Consider the following questions and answers:

What is the length of the coastline of Great Britain? 12.4K km
What is the total world population? 7.8B
How many stars are in the Milky Way? 250B
What is the total volume of the Antarctic ice shelf? 25.4M km3
What is the worldwide production of lentils? 6.3M tonnes
How many HTTP requests hit my site in the last week? 22.6M

Useful answers do not benefit from being overly exact.  For large quantities, knowing the correct order of magnitude and a few significant digits gives the most useful answer.  At Cloudflare, the difference in traffic between different sites or when a single site is under attack can cross nine orders of magnitude and, in general, all our traffic follows a Pareto distribution, meaning that what’s appropriate for one site or one moment in time might not work for another.

Explaining Cloudflare's ABR Analytics

Because of this distribution, a query that scans a few hundred records for one customer will need to scan billions for another.  A report that needs to load a handful of rows under normal operation might need to load millions when a site is under attack.

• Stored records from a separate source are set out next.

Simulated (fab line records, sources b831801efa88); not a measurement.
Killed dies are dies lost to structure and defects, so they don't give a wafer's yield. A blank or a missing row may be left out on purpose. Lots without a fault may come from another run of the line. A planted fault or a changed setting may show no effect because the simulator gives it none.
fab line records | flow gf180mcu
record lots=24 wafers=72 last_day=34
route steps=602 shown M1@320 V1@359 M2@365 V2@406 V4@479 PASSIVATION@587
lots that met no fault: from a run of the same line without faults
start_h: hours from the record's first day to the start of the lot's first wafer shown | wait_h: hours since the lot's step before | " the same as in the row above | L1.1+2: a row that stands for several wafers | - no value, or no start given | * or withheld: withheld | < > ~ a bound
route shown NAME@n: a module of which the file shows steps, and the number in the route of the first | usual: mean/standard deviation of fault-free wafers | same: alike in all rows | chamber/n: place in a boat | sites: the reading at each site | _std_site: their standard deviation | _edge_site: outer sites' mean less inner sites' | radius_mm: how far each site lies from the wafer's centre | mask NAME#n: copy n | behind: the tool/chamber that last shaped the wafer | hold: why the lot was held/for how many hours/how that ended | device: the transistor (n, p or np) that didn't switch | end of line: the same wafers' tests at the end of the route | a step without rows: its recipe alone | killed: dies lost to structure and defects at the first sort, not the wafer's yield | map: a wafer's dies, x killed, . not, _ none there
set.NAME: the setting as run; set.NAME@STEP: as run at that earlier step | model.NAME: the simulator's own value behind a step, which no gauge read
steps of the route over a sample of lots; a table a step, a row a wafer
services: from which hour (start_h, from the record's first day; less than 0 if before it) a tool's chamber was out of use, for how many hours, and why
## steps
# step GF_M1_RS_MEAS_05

To get a sense of the relative difference of each of these numbers, remember “Powers of Ten”, an amazing visualization that Ray and Charles Eames produced in 1977.  Notice that the scale of an image determines what resolution is practical for recording and displaying it.

Explaining Cloudflare's ABR Analytics

Using ABR to determine resolution

This basic fact informed our design and implementation of ABR for Cloudflare analytics.  ABR stands for “Adaptive Bit Rate”.  It’s essentially an eponym for the term as used in video streaming such as Cloudflare’s own Stream Delivery.  In those cases, the server will select the best resolution for a video stream to match your client and network connection.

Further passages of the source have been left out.